SciML: Issues using `GaussAdjoint` on an `EnsembleProblem` with callbacks

Hello there,

I am rather new to Julia, and I am trying to implement a Neural ODE model that relies on event callbacks to terminate integration. I am using the GaussAdjoint, given that it supports callbacks and that it was recommended on the docs.

This is my current forward pass, which i am running with use_gpu=false:


abstract type AITNODELayer <: AbstractLuxContainerLayer{(:vector_field, :halting_unit)} end

@concrete struct AITNODE <: AITNODELayer
    vector_field <: AbstractLuxLayer
    halting_unit <: AbstractLuxLayer
    dim::Int
    eps::Float32
    use_gpu::Bool
    tspan::Any
    args::Any
    kwargs::Any
end

function (n::AITNODE)(x::AbstractMatrix{<:Number}, θ, st)
    st_vf = st.vector_field
    st_hu = st.halting_unit
    D = n.dim
    B = size(x, 2)
    use_gpu = n.use_gpu

    function dudt(u, θ, t)
        x_state = u[1:D]
        dx, _ = Lux.apply(n.vector_field, x_state, θ.vector_field, st_vf)
        h, _ = Lux.apply(n.halting_unit, x_state, θ.halting_unit, st_hu)
        return vcat(dx, h, h .* x_state)
    end

    pad_matrix = @ignore_derivatives fill!(similar(x, D + 1, B), 0)
    u0_batch = vcat(x, pad_matrix)

    ff = ODEFunction{false}(dudt)
    base_prob = ODEProblem{false}(ff, u0_batch[:, 1], n.tspan, θ)

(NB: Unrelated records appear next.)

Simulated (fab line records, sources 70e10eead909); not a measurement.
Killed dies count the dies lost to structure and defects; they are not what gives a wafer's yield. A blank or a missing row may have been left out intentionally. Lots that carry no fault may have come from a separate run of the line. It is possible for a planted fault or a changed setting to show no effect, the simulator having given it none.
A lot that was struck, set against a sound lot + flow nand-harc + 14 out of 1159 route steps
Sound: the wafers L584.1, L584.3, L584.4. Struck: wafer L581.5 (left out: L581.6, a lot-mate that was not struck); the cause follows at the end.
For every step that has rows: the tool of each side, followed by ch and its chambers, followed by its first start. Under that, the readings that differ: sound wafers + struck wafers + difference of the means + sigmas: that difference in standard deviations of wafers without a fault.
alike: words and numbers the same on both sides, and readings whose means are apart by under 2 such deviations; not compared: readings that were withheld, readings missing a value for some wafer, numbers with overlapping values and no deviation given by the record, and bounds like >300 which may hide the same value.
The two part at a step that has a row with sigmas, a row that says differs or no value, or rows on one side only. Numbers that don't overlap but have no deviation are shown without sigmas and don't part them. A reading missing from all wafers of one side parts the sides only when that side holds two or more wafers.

    function prob_func(prob, ctx)
        u0_i = u0_batch[:, ctx.sim_id]
        remake(prob; u0 = u0_i)
    end

    function condition(u, t, integrator)
        return (one(eltype(u)) - n.eps) - sum(u[(D + 1):(D + 1)])
    end

    cb = ContinuousCallback(condition, terminate!; save_positions = (false, true))

    ensemble_prob = EnsembleProblem(
        base_prob;
        prob_func = prob_func,
        safetycopy = false
    )

    ensemblealg = use_gpu ? EnsembleGPUArray(CUDA.CUDABackend()) : EnsembleThreads()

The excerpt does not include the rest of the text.